Cristobal suggests you choose an org depending on your abilities. “In the ‘Art of War’ by Sun Tzu, he says, it is important to know your strengths and weakness. You have to acknowledge your weakness to be able to work on it, and later turn it into your strength. And know your strengths to maximize it.”
The Ventura sisters also suggest attending recruitment week.
“It’s the best place to see what’s available!” says Rachael. “Ask what’s in store for you as a member and how you could grow as an officer in the organization.”
It’s a commitment
After choosing the right organization, choosing a comfortable level of commitment is next.
“To build confidence, one can start by taking smaller roles and responsibilities,” says Raissa. “The best way to really overcome the fear of overcommitment is just to try; you have nothing to lose but so much to gain.”

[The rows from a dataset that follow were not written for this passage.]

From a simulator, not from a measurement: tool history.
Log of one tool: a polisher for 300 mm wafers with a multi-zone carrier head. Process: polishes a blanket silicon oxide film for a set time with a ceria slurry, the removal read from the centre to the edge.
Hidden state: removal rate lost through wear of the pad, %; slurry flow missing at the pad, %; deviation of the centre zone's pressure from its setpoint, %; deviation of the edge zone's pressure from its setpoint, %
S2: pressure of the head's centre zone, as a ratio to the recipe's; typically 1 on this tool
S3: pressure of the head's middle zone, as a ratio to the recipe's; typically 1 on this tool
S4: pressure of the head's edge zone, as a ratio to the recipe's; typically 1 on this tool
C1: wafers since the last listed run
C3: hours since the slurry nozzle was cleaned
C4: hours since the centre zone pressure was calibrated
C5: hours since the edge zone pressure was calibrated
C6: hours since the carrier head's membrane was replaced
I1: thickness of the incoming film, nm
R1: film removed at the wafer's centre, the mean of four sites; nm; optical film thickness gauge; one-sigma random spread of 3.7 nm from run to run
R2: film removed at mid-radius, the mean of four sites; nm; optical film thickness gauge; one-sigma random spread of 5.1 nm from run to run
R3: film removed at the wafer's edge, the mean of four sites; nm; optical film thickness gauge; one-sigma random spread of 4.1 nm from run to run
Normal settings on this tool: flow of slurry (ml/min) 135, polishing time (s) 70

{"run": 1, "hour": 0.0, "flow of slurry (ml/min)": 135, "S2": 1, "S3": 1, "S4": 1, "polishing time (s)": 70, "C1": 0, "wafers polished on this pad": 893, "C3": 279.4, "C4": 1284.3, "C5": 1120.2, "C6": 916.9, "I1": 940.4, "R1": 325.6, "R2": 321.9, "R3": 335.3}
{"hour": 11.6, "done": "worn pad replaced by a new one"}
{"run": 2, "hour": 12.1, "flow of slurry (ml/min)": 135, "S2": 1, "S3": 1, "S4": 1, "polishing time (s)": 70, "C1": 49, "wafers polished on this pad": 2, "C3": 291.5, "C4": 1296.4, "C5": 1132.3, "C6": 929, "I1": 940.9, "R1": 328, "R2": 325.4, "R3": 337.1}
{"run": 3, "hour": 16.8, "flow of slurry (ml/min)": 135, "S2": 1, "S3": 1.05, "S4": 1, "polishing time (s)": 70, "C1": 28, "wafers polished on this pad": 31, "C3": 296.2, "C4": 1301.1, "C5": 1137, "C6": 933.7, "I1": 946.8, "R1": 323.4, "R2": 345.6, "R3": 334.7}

It is also good to achieve balance.
“There are some limits to being active,” says Rachael. “One should not be active if the org is no longer the priority of the student, or if the student can’t hold his life in balance anymore.”
The Ventura sisters say they were guided by their parents’ advice: “Always take time out to reassess what you’re doing, so you could always keep your life on track. Getting too absorbed in extracurricular activities is a normal thing, but also remember what you’re in school for.”
And, as tiring as it may be to be active, there are many rewards, too.
“Being a student leader has given me the chance to be recommended for good companies because of the credentials I gained,” says Cristobal. “I got to meet the heads of important companies through the activities I have attended.”
For Raissa, being active gives one a leg up in the job market, because organization life is similar to the corporate world.
“In both, you will encounter people you may not work well with, deadlines that seem impossible to meet, and projects that overlap and compete for your time,” she says.
“Adjusting to the corporate world and learning how to handle these situations become easier, since your org life has already exposed and trained you.”
Rachael says, “Becoming active in college made my life richer. It gives me greater fulfillment to know that I wasn’t just studying in college, but also, that I tried to make a difference. Hard work is only a small price to pay for the fulfillment, knowledge and experience you gain by joining school organizations and being active.”